The presidential announcement came after an emergency meeting of top government and army officials.


The military will be tasked with "patrols at the entrances to, and areas surrounding, major cities" in coordination with the police, a presidential source told AFP.

"We are not under siege," the source added.

The measures also include tightening cooperation among the different branches of the security forces and a review of border security.

The Islamic State of Iraq and Syria has has claimed the attack by gunmen who opened fire at visitors Wednesday as they got off a bus and then chased them inside the museum.

Twenty foreigners were among the dead, including tourists from Japan, Spain, Colombia, Australia, Britain, Belgium, France, Poland and Italy, Health Minister Said Aidi said.


Italy said Thursday it would increase its military presence in the central Mediterranean, describing the deadly attack on a museum in Tunis as fresh evidence of a growing threat from extremist groups.

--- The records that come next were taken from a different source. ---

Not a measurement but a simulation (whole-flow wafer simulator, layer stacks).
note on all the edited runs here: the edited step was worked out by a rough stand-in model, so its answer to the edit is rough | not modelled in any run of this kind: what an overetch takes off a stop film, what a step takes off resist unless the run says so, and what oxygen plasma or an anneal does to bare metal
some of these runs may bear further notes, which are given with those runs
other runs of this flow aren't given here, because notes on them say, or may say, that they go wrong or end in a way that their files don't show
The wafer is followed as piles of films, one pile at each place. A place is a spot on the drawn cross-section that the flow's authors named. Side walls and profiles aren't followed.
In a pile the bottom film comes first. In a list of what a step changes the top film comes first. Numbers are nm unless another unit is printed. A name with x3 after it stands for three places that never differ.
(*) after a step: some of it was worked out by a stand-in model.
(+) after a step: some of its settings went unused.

“Following a worsening of the terrorist threat, dramatically demonstrated by yesterday’s events in Tunisia, an increase in our air and naval deployments in the central Mediterranean has become necessary,” Defence Minister Roberta Pinotti told the parliamentary defence and foreign affairs committee.

At least two Italian tourists died in Wednesday’s attack on the Bardo museum in Tunis.

The minister said the increased military presence was required to defend Italy’s multiple interests in the area in light of the growing risk posed by the presence of extremist groups and to ensure consistent levels of maritime security.

“North Africa has to represent our primary concern,” Pinotti told lawmakers.

On top of the forces usually deployed, Italy has moved additional naval units, a maritime protection team, helicopters, planes and drones into the area, she added.

Pinotti said the extra resources were needed to protect communication lines, merchant shipping and offshore platforms and to facilitate increased surveillance of potential jihadist activity.